He's got a story about that team, too.
"This game is a very grueling game," McCorvey said. "A lot of highs, a lot of lows. You can be going along, everything going really good, and next thing you know, you're on the bottom."
In 2001, in a game moved from September to December because of the 9/11 attacks, No. 6 Tennessee upset No. 2 Florida on the last Saturday of the regular season to win the SEC East. No. 3 Texas frittered away its opportunity to move up, losing to No. 7 Colorado 39-37 in the Big 12 championship game. The Volunteers replaced the Gators at No. 2 behind Miami.
Tennessee had only to beat LSU in the SEC championship game. Win that game, and the Volunteers would play for the national championship in the Rose Bowl. The Vols took a 17-10 lead into the half.
"You're sitting there at halftime," McCorvey said, "and you're thinking, 'Not only could we be playing for the national championship, but we could be playing in the granddaddy of them all. That's the thing that affects me. We had a very good chance."
But LSU came back and dominated the fourth quarter to win the game 31-20. Nebraska played Miami in the Rose Bowl. Tennessee went to the Citrus Bowl.
"You got a chance to finish it off and go to the Rose Bowl and play Miami," McCorvey said, "and you don't finish and you don't get it done. At halftime, sitting there with a pretty comfortable lead, that's one of the hardest things to overcome as a coaching staff, like Alabama the other day. ... Complacency does set in. That's when you have to do your greatest coaching job."
Two would-be champions fell short on championship Saturday in 1998, the first year of the BCS. No. 2 UCLA lost to unranked Miami 49-45. A short while later, No. 3 Kansas State blew a 27-12 lead in the fourth quarter and lost the Big 12 championship game to No. 8 Texas A&M, 36-33, in double overtime. Florida State, its season already complete, moved up and into the BCS Championship Game.
In 2006, No. 2 USC needed to beat rival UCLA to return to a third consecutive BCS National Championship Game.
"I think back on that game," said Washington coach Steve Sarkisian, then the USC quarterbacks coach, "and you're supposed to win going away. The longer the game stayed close, the more confident UCLA got. When you get put in that situation, you always want to start fast, get the lead and win convincingly."
USC had beaten its past three opponents, all of them ranked, by at least two touchdowns. This game shouldn't have been that difficult. A year earlier, the Trojans had beaten a 9-1 UCLA team 66-19. These Bruins had dropped four consecutive games late in the year and came into the rivalry game with a 6-5 record.

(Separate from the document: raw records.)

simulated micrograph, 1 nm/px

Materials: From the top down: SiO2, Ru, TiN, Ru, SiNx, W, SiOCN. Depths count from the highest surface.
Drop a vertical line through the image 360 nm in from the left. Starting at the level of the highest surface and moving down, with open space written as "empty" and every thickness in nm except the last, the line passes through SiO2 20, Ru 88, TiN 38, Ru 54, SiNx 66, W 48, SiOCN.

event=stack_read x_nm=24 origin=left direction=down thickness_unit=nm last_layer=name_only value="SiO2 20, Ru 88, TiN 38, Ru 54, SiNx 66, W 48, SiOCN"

But they didn't go away. The Bruins held the Trojans to 55 rushing yards and one touchdown. Ohio State, awaiting USC in the BCS Championship Game, played Florida instead.
"I don't think you ever forget about it," Sarkisian said.
USC has not gotten that close to playing for the crystal football again. Of the six upset victims, only Texas has reached the BCS title game since its loss. UCLA, Tennessee and West Virginia haven't been back to a BCS bowl since those seasons.
"Looking back at it," McCorvey said of the 2001 Vols, "that's one of the most talented football teams I've ever been a part of."
Three Tennessee players would be selected in the first round of the 2002 NFL draft, 18 in the 2002 and 2003 drafts combined.
"It's something that you live with," McCorvey said. One of his fellow assistants at Tennessee, offensive line coach Dan Brooks, is with him at Clemson. "Every now and then, it will come up. We'll talk about it. Someone asked Dan the other day, 'What's the most talented team you ever coached?' He said, '2001, without a doubt.' He came out with it that quick."
The coaches at Auburn and Oregon will look back on their 2010 teams with appreciation for their talent and wonderment at what they accomplished. Whether they look back in pain, too, will be decided on championship Saturday.